First, the plaintiff must have suffered an "injury in fact" — an invasion of a legally protected interest which is (a) concrete and particularized, see [Allen v. Wright, 468 U.S. 737, 756 (1984)]; Warth v. Seldin, 422 U.S. 490, 508 (1975); Sierra Club v. Morton, 405 U.S. 727, 740-741, n. 16 (1972); and (b) "actual or imminent, not `conjectural' or `hypothetical,'" Whitmore [v. Arkansas, 495 U.S. 149, 155 (1990)], (quoting Los Angeles v. Lyons, 461 U.S. 95, 102 (1983)).
Second, there must be a causal connection between the injury and the conduct complained of — the injury has to be "fairly . . . trace[able] to the challenged action of the defendant, and not . . . th[e] result [of] the independent action of some third party not before the court." Simon v. Eastern Ky. Welfare Rights Organization, 426 U.S. 26, 41-42 (1976). Third, it must be "likely," as opposed to merely "speculative," that the injury will be "redressed by a favorable decision." Id., at 38.
504 U.S. at 560-61. When standing is challenged, the party seeking to invoke the court's jurisdiction must be able to prove, not merely plead, each of these elements before a judgment can be entered for that party. Id. at 561.

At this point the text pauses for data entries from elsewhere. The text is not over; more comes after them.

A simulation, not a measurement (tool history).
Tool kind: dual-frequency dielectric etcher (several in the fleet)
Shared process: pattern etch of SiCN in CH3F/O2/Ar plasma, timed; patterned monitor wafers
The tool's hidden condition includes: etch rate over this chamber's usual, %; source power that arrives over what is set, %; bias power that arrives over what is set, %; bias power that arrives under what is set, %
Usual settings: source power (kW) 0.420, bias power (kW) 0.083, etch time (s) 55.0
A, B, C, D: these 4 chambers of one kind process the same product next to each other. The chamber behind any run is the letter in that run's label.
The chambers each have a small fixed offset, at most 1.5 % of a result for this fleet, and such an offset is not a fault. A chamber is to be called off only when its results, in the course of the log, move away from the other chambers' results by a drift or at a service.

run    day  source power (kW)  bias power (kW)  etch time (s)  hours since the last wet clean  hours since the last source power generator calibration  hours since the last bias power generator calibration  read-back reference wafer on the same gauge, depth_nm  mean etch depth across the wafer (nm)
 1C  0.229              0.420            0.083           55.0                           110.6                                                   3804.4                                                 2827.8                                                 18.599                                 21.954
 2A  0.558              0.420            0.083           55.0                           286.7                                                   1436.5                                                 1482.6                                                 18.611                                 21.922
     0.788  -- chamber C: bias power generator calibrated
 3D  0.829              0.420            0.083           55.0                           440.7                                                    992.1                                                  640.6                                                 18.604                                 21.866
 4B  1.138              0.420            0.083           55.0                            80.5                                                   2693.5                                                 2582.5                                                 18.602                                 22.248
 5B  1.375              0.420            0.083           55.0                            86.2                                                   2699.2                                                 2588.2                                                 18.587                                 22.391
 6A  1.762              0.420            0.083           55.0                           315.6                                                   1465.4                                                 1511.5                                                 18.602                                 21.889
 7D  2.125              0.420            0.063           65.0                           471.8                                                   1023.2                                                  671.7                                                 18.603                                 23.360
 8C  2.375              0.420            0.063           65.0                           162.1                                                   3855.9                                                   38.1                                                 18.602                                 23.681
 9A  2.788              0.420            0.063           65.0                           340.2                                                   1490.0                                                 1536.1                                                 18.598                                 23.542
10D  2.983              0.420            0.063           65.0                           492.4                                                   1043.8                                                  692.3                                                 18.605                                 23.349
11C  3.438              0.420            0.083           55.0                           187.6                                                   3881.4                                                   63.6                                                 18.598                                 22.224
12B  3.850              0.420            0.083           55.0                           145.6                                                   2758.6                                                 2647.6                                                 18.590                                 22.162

The statute under which Gordon sues, 42 U.S.C. § 6972(a)(1)(B), authorizes suits addressing threats that "may present an imminent and substantial endangerment to health or the environment." To the extent that the statute might attempt to authorize lawsuits by persons without the constitutional minimum of injury in fact, it would encounter constitutional difficulties. The court construes § 6972(a)(1)(B) as extending standing as far as the Constitution allows, which still requires the plaintiff to show injury in fact — an injury that is, in terms of Lujan, "actual or imminent, not `conjectural' or `hypothetical.'" See Citizens for a Better Environment v. Caterpillar, Inc., 30 F. Supp.2d 1053, 1060 (C.D.Ill. 1998) (applying constitutional "injury in fact" standard under § 6972).

The Seventh Circuit briefly addressed standing under § 6972 in Supporters 2 to Oppose Pollution, Inc. v. Heritage Group, 973 F.2d 1320 (7th Cir. 1992), a case seeking relief in connection with a landfill. The court wrote that the plaintiff organization "represents persons living close to the garbage, which has at least the potential to injure them, so the Constitution permits it to litigate." 973 F.2d at 1322, inviting a comparison between Lujan, supra, and Duke Power Co. v. Carolina Environmental Study Group, 438 U.S. 59 (1978). The Seventh Circuit's opinion did not address any details or evidence regarding the standing issue, and it is apparent that landfills can have real effects on neighbors that can support standing under the Constitution. See, e.g., No Damaging or Unsightly Mun. Pollution, Inc. v. King County, 1986 WL 12088, at *6 (W.D.Wash. March 6, 1986) (evidence showed that landfill contaminated surface waters that plaintiffs used, assailed them with "noxious odors and flocks of birds" (near a small airport, endangering airplanes), and property values had dropped). Gordon has not made any similar showing here.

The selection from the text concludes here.